United States District Court, E.D. Washington

June 8, 2015




BEFORE THE COURT is Defendant’s Motions to Withdraw Guilty Plea Pursuant to Fed. R. Crim. P. 11(d)(1) (ECF No. 326) and Motion to Expedite (ECF No. 325). The Defendant is represented by John Henry Browne. The Government is represented by Earl A. Hicks. The Court has reviewed the motions and accompanying pleadings, the record and files herein and is fully informed.

Defendant asserts that his “guilty plea has not yet been accepted by the court; consequently, he has an absolute right to withdraw from his plea and wishes to exercise this right.” ECF No. 326 at 1. The Government contends the Court has accepted Defendant’s plea, and only reserved ruling on the binding Rule 11(c)(1)(C) nature of the plea agreement. See ECF No. 329 at 2. Accordingly, the Government contends Defendant does not have an unqualified right to withdraw from his guilty plea, unless he can demonstrate a fair and just reason or the Court rejects the Rule 11(c)(1)(C) plea agreement. Id. at 3.

In reply, Defendant asserts that the plea was not accepted by the Court and that “should the Court desire reasons, many exist.” ECF No. 335 at 2.

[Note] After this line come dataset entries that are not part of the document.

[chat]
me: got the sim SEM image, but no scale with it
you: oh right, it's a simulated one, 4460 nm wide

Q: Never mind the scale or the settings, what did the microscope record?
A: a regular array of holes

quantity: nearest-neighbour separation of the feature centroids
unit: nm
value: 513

The Court has reviewed the transcript of the change of plea hearing. ECF No. 346. After conducting the necessary Rule 11 colloquy with the Defendant, Senior District Judge Van Sickle ruled as follows:

The Court finds that Mr. Heopasert is perfectly competent and capable of proceeding in today’s hearing. His plea of guilty is a knowing, intelligent, and voluntary plea. It's not based on threats or coercion or ignorance. He understands the crime he's charged with. He understands the three elements of the crime. He understands the United Stated was presented evidence if the case went to trial. He understands the consequences of pleading guilty and he has acknowledged in open Court facts that do constitute each of the three elements. His plea of guilty is accepted as a knowing, intelligent, and voluntary plea. I reserve acceptance of the terms of the agreement until after I've had a chance to review a pre-sentence investigation report. So previously established schedule included trial dates and all the like are vacating pending motions are denied as moot at this juncture. A pre-sentence report is ordered and the matter is scheduled for sentencing . . . .

Id. at 23–24.

Where, as in the instant matter, a defendant enters a guilty plea and a court accepts it, a defendant does not have an unequivocal right to withdraw the plea. In recognizing the finality that attaches to the entry of a plea and the great care that is given to them under Rule 11, the Supreme Court cited the 1983 Advisory Committee Notes to Rule 32(e) as follows:

“Given the great care with which pleas are taken under [the] revised Rule 11, there is no reason to view pleas so taken as merely ‘tentative, ’ subject to withdrawal before sentence whenever the government cannot establish prejudice. ‘Were withdrawal automatic in every case where the defendant decided to alter his tactics and present his theory of the case to the jury, the guilty plea would become a mere gesture, a temporary and meaningless formality reversible at the defendant’s whim. In fact, however, a guilty plea is no such trifle, but a “grave and solemn act, ” which is “accepted only with care and discernment.””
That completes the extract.